Angel stories with a heaven-earth power struggle? The first thing that springs to mind is the 'Nalini Singh' effect. Her Guild Hunter series, especially the early books like 'Angels' Blood', is foundational. It’s less about fluffy wings and more about a terrifying, feudal celestial hierarchy imposing its will on a modern world. The Archangels are essentially divine warlords, and the tension is whether humanity is a protected flock or just livestock. That dynamic of a vastly superior, often capricious power lording over mortals creates a constant, low-grade existential crisis, which is the core of the struggle.
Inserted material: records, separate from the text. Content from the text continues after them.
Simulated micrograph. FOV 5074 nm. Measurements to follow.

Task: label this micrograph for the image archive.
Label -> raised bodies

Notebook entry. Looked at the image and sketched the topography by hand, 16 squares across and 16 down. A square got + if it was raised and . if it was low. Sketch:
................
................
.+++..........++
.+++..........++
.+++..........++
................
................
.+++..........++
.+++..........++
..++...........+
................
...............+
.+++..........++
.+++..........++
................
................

For a completely different, almost bureaucratic take, I’d point to 'Good Omens'. The central conflict is the impending apocalypse, a joint heaven-and-hell operation, with the earth and humanity as the disputed territory. The power struggle is more cosmic and ideological, played out through celestial agents who’ve gone native. It’s humorous, but the stakes—the literal fate of the world—highlight how earth is just a pawn in a larger, frankly ridiculous, divine squabble.
Then there’s the darker, more visceral route found in works like the movie 'Legion'. Here, heaven has essentially declared war on humanity, and the last angels on earth are rebels fighting their own kind to protect it. The power struggle is outright warfare, with earth as the battleground. It strips away the pomp and gets down to a brutal, survivalist clash where the ‘angelic’ beings are monstrous soldiers. Each of these approaches scratches a different itch: political intrigue, cosmic farce, or desperate last stands.